I have been trying to learn about neural networks, and I don't understand the backpropagation algorithm. I will state what I understood so far in a formal manner and point out where I don't understand. Please correct me if I'm wrong !
Let $S$, be an integer. Let $I$ be a subset of $[0,1]^S$ (the inputs) and $O$ be a finite totally ordered set (the outputs). Let $f : I \rightarrow O$ be a map (the one that we want the neural network to "learn").
Define $resp : [0,1]^O \rightarrow O$ by $\forall x = (x_o)_{o \in O}$, $resp(x) := \min\{o \ \vert \ x_o = \max\{x(o') \ \vert \ o' \in O\}\}$ (which chooses the most activated output). If $o \in O$, let $\delta_{o}$ be the map sending $o$ to $1$ and all other $o'$ to $0$.
Let $\sigma$ be a sigmoid-like function.
The goal is to find $M \in L(\mathbb{R}^S,\mathbb{R}^O)$ such that for "most" (if possible, for all) $i \in I$, $f(i) = (resp \circ (\sigma \times ... \times \sigma) \circ M) (i)$. Let $I’ \subseteq I$ be a finite subset. The elements of $I’$ are called example inputs.
To that purpose, define $c : [0,1]^O \times [0,1]^O \rightarrow \mathbb{R}$ by $\forall (a,b) \in [0,1]^O \times [0,1]^O$, $c(a,b) = \sum_{o \in O} (a(o) - b(o))^2$ (in general, we can take other $c$, but I restrict my attention to this function).
The goal is to find some $M$ minimizing $\phi_i : M \mapsto c((\sigma \times ... \times \sigma) \circ M)(i),\delta_{f(i)})$ globally for all $i$.
If $\psi : \mathbb{R}^n \rightarrow \mathbb{R}$ is a differentiable function, and $\mu$ is a real number, and $x \in \mathbb{R}^n$, we call the action of replacing $x$ by $x - \mu \nabla_x \psi$ a step of gradient descent of rate $\mu$.
I will now describe a few algorithms. Some of them may fail to achieve the goal stated above. Can you tell me which of these work, and what their names are ? I must say that, for the moment, I am not interested in questions of local/global minima.
1) « Optimizing after each example »
- Start with $M_0 \in L(\mathbb{R}^S,\mathbb{R}^O)$.

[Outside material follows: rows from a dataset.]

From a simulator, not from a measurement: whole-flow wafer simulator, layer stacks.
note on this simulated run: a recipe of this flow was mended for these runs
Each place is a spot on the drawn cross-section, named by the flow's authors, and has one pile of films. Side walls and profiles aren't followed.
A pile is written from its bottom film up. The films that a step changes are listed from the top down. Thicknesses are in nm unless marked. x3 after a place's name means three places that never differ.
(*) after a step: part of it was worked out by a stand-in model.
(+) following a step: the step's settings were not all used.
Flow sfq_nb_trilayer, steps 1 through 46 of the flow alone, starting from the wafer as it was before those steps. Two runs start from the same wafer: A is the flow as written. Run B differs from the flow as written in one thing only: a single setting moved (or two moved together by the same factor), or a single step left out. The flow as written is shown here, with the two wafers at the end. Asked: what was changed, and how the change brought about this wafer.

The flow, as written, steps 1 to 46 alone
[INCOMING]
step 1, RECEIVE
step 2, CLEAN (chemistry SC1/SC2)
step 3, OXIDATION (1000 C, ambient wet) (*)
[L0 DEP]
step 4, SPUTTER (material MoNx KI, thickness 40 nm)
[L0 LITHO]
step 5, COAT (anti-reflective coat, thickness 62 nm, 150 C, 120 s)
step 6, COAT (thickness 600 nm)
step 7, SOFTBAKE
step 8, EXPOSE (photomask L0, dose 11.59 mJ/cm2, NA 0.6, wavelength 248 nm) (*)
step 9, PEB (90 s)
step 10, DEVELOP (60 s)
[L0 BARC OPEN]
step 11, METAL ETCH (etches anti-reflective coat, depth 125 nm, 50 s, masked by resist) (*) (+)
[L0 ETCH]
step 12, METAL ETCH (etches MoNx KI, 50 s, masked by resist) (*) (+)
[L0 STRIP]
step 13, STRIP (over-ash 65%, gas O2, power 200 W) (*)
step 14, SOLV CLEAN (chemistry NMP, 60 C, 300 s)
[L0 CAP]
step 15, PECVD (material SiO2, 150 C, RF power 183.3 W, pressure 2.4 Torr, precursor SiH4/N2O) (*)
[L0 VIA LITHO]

- Take $i_1 \in I’$. Replace $M_0$ by $M_1$, obtained by performing a lot of steps of gradient descent of rate $\mu$ for the function $M \mapsto c((\sigma \times ... \times \sigma) \circ M)(i_1),\delta_{f(i_1)})$.
- Take $i_2 \in I’$ and repeat last step with $i_2$ instead of $i_1$.
- Take $i_3 \in I’$ and repeat last step with $i_3$ instead of $i_2$.
- …
- Take $i_q$ to be the last element of $I’$ and repeat last step with $i_q$ instead of $i_{q-1}$.
I expect this algorithm not to do what we want : indeed, optimize at step $2$ (for example $i_2$) might « de-optimize » what have been done at step $1$ (for example $i_1$).
2) « Taking one step after each example »
- Start with $M_0 \in L(\mathbb{R}^S,\mathbb{R}^O)$.
- Take $i_1 \in I’$. Replace $M_0$ by $M_1$, obtained by performing one step of gradient descent of rate $\mu$ for the function $M \mapsto c((\sigma \times ... \times \sigma) \circ M)(i_1),\delta_{f(i_1)})$.
- Take $i_2 \in I’$ and repeat last step with $i_2$ instead of $i_1$.
- Take $i_3 \in I’$ and repeat last step with $i_3$ instead of $i_2$.
- …
- Take $i_q$ to be the last element of $I’$ and repeat last step with $i_q$ instead of $i_{q-1}$.
I do not know if this algorithm does what we want.
3) « Studying a whole bunch of examples »
- Start with $M_0 \in L(\mathbb{R}^S,\mathbb{R}^O)$.
- Make a lot of steps of gradient descent of rate $\mu$ for the function $E := M \mapsto \sum_{i \in I’} c((\sigma \times ... \times \sigma) \circ M)(i),\delta_{f(i)})$.
I expect this algorithm to do what we want, but if it does, I don’t know yet how to perform it in an efficient manner.
I am also looking for any reference on neural networks which is written for mathematicians.
A large part of the question has been rewritten.